Feature engineering - Machine Learning Lens

Feature engineering

Every unique attribute of the data is considered a “feature” (also known as “attribute”). For example, when designing a solution for predicting customer churn, the data used typically includes features such as customer location, age, income level, and recent purchases.

        Figure 11 includes the key components for the feature engineering phase. 
          These components include: feature selection, feature transformation, feature creation, 
          and feature extraction that is automated in deep learning.

Figure 11: Feature engineering main components

Feature engineering is a process to select and transform variables when creating a predictive model using machine learning or statistical modeling. Feature engineering typically includes feature creation, feature transformation, feature extraction, and feature selection as listed in Figure 11. With deep learning, feature engineering is automated as part of the algorithm learning.

  • Feature creation refers to the creation of new features from existing data to help with better predictions. Examples of feature creation include: one-hot-encoding, binning, splitting, and calculated features.

  • Feature transformation and imputation include steps for replacing missing features or features that are not valid. Some techniques include: forming Cartesian products of features, non-linear transformations (such as binning numeric variables into categories), and creating domain-specific features.

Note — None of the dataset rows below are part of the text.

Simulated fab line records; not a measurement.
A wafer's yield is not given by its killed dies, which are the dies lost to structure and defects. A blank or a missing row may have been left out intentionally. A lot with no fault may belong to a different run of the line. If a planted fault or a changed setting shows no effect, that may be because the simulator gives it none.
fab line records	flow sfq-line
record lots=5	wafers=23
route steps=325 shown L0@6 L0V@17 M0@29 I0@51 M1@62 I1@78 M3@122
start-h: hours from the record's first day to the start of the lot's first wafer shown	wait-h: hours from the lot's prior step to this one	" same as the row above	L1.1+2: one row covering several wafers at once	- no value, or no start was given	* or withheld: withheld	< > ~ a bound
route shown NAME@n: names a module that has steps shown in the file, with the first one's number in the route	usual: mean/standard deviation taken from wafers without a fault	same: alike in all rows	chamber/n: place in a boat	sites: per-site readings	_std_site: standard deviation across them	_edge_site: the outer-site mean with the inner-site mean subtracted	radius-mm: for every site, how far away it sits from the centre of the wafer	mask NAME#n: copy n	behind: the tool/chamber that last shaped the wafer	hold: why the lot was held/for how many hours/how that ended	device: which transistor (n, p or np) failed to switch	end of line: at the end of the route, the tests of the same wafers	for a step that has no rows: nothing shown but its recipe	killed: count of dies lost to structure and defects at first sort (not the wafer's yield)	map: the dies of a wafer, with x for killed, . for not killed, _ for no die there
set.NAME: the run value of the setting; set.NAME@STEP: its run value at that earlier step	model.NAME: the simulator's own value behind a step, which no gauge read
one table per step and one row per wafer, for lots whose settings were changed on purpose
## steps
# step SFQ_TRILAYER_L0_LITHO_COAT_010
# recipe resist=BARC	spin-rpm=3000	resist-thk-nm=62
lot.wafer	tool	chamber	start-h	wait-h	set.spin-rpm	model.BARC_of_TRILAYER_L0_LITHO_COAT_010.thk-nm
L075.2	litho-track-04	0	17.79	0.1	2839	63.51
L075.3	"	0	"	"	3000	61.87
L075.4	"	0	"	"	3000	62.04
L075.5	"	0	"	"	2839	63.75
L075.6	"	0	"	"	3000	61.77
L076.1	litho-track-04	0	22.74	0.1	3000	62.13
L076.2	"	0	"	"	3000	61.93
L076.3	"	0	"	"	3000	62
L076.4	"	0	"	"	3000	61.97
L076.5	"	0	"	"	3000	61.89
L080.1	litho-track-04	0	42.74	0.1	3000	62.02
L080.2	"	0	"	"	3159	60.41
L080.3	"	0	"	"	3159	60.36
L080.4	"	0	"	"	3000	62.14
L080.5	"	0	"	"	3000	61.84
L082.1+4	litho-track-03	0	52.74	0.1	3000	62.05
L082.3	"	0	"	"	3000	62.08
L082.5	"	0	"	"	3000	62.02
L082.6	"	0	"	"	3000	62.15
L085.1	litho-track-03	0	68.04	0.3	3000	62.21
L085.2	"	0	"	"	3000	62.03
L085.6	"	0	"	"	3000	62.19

  • Feature extraction involves reducing the amount of data to be processed using dimensionality reduction techniques. These techniques include: Principal Components Analysis (PCA), Independent Component Analysis (ICA), and Linear Discriminant Analysis (LDA). This reduces the amount of memory and computing power required, while still accurately maintaining original data characteristics.

  • Feature selection is the process of selecting a subset of extracted features. This is the subset that is relevant and contributes to minimizing the error rate of a trained model. Feature importance score and correlation matrix can be factors in selecting the most relevant features for model training.